I'd coding the usual example of a Company class along with Employess class and Person class.

Basically my code should create a company, add employees to that and print the full list of employees.

Here's a short version of what I did. It looks quite long, but the isse is just in a couple of lines. All the others are fine, but I needed them so to make the code work.

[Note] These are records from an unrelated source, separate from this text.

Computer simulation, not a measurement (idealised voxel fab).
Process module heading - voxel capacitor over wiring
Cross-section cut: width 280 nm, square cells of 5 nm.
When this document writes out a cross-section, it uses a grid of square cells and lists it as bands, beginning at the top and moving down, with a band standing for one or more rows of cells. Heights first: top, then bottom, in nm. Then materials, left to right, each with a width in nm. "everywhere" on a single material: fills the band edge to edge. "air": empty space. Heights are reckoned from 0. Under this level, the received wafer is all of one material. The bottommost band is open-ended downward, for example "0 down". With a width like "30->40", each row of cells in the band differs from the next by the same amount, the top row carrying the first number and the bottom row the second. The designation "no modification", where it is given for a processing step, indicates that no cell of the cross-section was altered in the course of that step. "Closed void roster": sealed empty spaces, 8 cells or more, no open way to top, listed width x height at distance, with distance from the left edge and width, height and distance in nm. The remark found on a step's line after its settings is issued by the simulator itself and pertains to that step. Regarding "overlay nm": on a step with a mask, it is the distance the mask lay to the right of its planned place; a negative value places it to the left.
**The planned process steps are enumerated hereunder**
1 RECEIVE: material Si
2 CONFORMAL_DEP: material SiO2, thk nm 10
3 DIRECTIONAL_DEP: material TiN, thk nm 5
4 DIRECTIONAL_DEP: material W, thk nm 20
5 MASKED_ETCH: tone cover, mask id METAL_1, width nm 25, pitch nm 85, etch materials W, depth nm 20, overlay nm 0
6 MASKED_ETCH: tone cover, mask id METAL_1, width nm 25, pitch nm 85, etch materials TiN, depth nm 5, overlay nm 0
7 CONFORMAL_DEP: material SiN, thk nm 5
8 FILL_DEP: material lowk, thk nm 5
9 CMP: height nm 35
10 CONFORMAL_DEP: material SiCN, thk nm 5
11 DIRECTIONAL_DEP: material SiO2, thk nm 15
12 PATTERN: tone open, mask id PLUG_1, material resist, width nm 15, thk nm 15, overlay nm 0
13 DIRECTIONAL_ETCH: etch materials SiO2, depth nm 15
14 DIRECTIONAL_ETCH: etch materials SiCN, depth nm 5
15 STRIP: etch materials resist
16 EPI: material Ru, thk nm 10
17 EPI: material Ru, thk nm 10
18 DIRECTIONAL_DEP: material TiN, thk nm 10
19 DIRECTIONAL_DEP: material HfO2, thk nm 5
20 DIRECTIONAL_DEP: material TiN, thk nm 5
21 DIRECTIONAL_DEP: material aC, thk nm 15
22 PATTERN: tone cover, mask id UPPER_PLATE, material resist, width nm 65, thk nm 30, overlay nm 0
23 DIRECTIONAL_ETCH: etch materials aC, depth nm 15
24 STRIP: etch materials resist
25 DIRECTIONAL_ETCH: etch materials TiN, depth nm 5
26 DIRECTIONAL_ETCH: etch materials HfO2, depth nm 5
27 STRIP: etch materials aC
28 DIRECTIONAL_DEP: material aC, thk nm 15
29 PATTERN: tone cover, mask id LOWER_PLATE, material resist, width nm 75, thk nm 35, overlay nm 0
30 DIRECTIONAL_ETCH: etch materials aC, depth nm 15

// g++ test.cpp  -o exe.x && ./exe.x

#include <iostream>
#include <vector>


class Person {
    private:
        std::string name;
        std::string surname;

    public:
        Person() {};
        Person(const std::string n, const std::string m) : name(n), surname(m) {}
        ~Person() {};

    friend std::ostream & operator<<(std::ostream & os, const Person & person) {
        return os << person.name << " " << person.surname;
    }
};

class Employee: public Person {
    private:
        size_t salary;

    public:
        Employee(const Person p, const size_t w) {
            salary = w;
        }
        ~Employee() {};

    friend std::ostream & operator<<(std::ostream & os, const Employee & employee) {
        std::cout << employee;                                                  // this should call std::cout from Person
        return os << ", " << employee.salary;                                   // this should also print the salary as additional info
    }
};

class Company {

    private:
        std::string companyName;
        size_t maxNumberEmployees;
        std::vector<Employee> employees;

    public:
        Company(const std::string n, const size_t p) {
            companyName = n;
            maxNumberEmployees = p;
        }

        ~Company() {
            employees.clear();
        }

        void addEmployee(const Employee employee) {
            if (employees.size() < maxNumberEmployees) {
                employees.push_back(employee);
            }
            return;
        }

        void listEmployees() const {
            for (Employee employee : employees) {
                std::cout << employee << std::endl;
            }
            return;
        }
};


int main ( int argc, char* argv[] ) {

    Company com("CompanyName", 15);

    Person per("Name1", "Surname1");
    Employee imp(per, 2000);
    com.addEmployee(imp);

    com.listEmployees();

    return 0;
}

Employee is a sub-class of Person. In the latter, I defined how the std::cout command should print an object of type Person.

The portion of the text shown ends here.